I have a datastream that I am converting to a Table so that I may use Flink SQL syntax on the table. My Flink SQL query includes a user-defined Table Function, meaning each input row results in multiple output row, using a generator as in the documentation. Here is my UDTF:
class CalculateValueDiff(TableFunction):
def eval(message_time, ids, grouped_values, is_t1s):
t1_players = [id for id, is_t1 in zip(ids, is_t1s) if is_t1]
t2_players = [id for id, is_t1 in zip(ids, is_t1s) if not is_t1]
for t1_player in t1_players:
for t2_player in t2_players:
value_diff = abs(grouped_values[ids.index(t1_player)] - grouped_values[ids.index(t2_player)])
yield Row(value_diff, t1_player, t2_player)
Once I register this UDTF as calculate_value_diff
(along with custom collect_list_<T>
aggregators for different data types- those are working fine), I run this SQL query:
res_table = t_env.sql_query("""
SELECT
message_time,
calculate_value_diff(
collect_list_int(id),
collect_list_float(value),
collect_list_bool(is_t1)
) as value_diffs
FROM InputTable
GROUP BY message_time
""")
res_stream = t_env.to_changelog_stream(res_table)

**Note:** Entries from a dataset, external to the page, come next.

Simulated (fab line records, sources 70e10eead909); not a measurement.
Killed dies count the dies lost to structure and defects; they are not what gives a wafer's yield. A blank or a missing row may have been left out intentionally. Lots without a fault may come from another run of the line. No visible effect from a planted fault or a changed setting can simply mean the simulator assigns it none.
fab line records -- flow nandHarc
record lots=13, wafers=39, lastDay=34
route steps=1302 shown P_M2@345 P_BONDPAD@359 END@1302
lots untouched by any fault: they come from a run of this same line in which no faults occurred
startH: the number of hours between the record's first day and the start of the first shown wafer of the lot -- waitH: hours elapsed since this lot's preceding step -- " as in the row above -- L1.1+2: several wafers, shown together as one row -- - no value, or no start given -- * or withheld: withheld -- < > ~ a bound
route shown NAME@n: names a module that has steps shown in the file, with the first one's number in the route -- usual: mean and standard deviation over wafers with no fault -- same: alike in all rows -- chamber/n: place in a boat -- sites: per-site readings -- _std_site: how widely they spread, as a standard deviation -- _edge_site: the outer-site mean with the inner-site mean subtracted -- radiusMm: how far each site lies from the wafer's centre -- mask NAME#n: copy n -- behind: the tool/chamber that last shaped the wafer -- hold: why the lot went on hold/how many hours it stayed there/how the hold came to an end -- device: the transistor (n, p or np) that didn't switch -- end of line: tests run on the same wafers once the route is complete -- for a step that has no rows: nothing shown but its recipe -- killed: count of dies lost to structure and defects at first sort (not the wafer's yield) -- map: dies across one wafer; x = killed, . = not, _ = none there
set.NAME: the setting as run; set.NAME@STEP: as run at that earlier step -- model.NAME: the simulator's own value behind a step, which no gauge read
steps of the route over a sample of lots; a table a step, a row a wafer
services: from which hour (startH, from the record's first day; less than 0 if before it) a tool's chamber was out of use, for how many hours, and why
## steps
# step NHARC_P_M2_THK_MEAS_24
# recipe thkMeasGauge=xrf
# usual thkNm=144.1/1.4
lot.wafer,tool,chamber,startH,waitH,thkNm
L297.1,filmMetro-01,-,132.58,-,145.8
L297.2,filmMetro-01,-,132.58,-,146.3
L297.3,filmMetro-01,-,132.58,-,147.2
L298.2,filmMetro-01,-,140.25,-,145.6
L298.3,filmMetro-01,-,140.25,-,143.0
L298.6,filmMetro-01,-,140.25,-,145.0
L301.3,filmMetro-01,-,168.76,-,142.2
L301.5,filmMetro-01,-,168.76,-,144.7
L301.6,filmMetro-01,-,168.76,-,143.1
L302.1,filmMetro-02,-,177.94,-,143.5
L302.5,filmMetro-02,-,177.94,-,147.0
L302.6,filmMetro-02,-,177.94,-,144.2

The issue I'm having is the that output of the UDTF is technically a generator, not a row. So when I call t_env.to_changelog_stream(res_table)
, I get the error: AttributeError: 'generator' object has no attribute 'get_fields_by_names'
. It seems that stream converter expects a row (works fine if I replace the yield
with return
. But then I'm obviously only getting the first output value for the UDTF. Any advice?
Not sure how to proceed from here... What really needs to happy is the pyflink.fn_execution.coder_impl_fast.RowCoderImpl.encode_to_stream
function needs to be adjusted to iterate through the generator is the value is a generator, but is there a way around this?